Even today Pólya’s book appears on many reading lists about software, maths and algorithms, although the writing style feels antiquated. “How to Solve It” is, for the most part, a dialogue between teacher and student. Pólya doesn’t just try to teach the reader how to solve problems, but also how to become a better teacher. He shows how to interact with students and what questions to ask, to make them solve problems and learn to solve them on their own.
The book revolves around the four steps of the problem-solving method.
The Pólya Method
1. Understanding the Problem
Understanding a problem is not as easy as it seems at first. Pólya’s approach is to ask the right questions. The problem needs to be divided into its parts — condition, data, and the unknown. Those can be divided further by asking if the condition is sufficient to determine the unknown or even contradictory.

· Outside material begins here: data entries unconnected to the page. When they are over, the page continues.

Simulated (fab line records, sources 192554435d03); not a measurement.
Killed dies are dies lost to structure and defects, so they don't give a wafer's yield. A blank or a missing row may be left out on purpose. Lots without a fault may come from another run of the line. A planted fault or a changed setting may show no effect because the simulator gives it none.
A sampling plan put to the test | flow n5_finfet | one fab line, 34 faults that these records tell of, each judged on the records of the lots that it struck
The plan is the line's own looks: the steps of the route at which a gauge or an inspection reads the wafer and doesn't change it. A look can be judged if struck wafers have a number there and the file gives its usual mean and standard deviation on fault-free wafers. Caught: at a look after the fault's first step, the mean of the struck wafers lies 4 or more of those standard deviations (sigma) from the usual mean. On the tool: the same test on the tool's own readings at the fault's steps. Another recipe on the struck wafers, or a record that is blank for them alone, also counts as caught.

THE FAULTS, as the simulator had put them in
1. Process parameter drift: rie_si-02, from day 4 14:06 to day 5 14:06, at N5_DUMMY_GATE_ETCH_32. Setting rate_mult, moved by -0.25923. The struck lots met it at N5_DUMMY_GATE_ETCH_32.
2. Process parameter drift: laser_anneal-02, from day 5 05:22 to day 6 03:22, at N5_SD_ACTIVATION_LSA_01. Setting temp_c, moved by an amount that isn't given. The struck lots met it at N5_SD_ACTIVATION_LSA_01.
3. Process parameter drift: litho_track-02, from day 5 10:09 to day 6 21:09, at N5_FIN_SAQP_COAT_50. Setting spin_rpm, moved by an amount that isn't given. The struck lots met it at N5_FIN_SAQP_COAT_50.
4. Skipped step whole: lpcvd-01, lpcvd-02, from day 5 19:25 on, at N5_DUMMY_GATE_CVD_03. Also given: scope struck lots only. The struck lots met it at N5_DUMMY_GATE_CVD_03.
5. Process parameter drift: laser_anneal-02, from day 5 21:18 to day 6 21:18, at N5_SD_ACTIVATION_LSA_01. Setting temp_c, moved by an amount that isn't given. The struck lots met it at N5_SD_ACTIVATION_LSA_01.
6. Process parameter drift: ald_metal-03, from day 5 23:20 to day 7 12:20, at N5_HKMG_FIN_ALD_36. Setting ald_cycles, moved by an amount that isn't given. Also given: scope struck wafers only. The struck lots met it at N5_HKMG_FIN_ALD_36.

At this stage, it often helps to draw a figure, write down the data, or restate the problem with other words. This leads to building a good understanding of the problem. The problem statement can often be abstract and it’s important to separate the meaningful and unnecessary parts of the data.
2. Coming Up With a Plan
After getting familiar with a problem, Pólya advises the reader to think deeply about it. He tries to think of anything that sparks ideas on how to solve it. Sometimes that involves a related problem or a way of working backwards from the solution.
At this point, the author recommends the use of heuristics. Those are different practical approaches to problem-solving that aren’t ideal or optimal, but effective. There are many heuristics described in the book. Some are specific to a certain kind of problem, others can be generally applied to almost any kind. The approach could involve solving auxiliary problems, using logic, trying to find a pattern or plain and simple guessing.
3. Executing the Plan
This stage of the four-step process is all about strictly following the plan developed in the previous step. Each step must be clearly understood and executed. This includes formally proving that the solution is correct.
4. Looking Back
Revising the work is a crucial and often overlooked step of the problem-solving process. Not only is it important to check if the solution is correct, but also to verify if the problem was solved completely and no part was missed. But Pólya urges the reader to do more than that. The solution should be reconsidered to see what could be done differently. Finally, this presents an opportunity to think about other problems that this solution could be used for.
The Classroom and the Method
Early in the book George Pólya explains his philosophy of the classroom, how to interact with the students and how to talk and motivate them. He gives many mathematical examples of how to guide the student through the whole process. This always starts with finding the unknown and concludes with looking back at the solution and trying to find a better or more interesting way of getting there.
The author cycles through different steps of the method, each time exploring different heuristics and examples. This is done by asking a lot of questions from the perspective of the teacher and then trying to act upon those questions from the perspective of the student.
A Short Dictionary of Heuristic
For the largest part of the book, Pólya writes about key points of heuristics. It’s written in the form of a dictionary. There is a lot of repetition and asking the same question already presented in the earlier parts.
Following the dictionary of heuristics is a set of problems, hints and solutions for the reader to exercise the four-step problem-solving process.
My Personal Thoughts
The book shows that Pólya was a man of both wisdom and intellect. His language is clear and concise. The wording of the book is dated, but easy enough to understand. The writing style takes a while to get comfortable with. It is mostly an imaginary discussion between the teacher and the student.
The simple dialogue style makes abstract processes easy to understand, and Pólya delivers a lot of knowledge while making sure it’s repeated often enough for everything to sink in. The problem-solving process described is not a mind-blowing revelation, though. Most of the approaches are well-known to anyone working in a technical job involving maths, but it can be beneficial to read about them from a different point of view.
Problem-solving is a vital skill for any software developer and it comes naturally with experience. “How to Solve It” is an interesting perspective, but not an essential read. It’s a good book to pick up for those interested in general mathematical problem-solving or the philosophy of teaching it.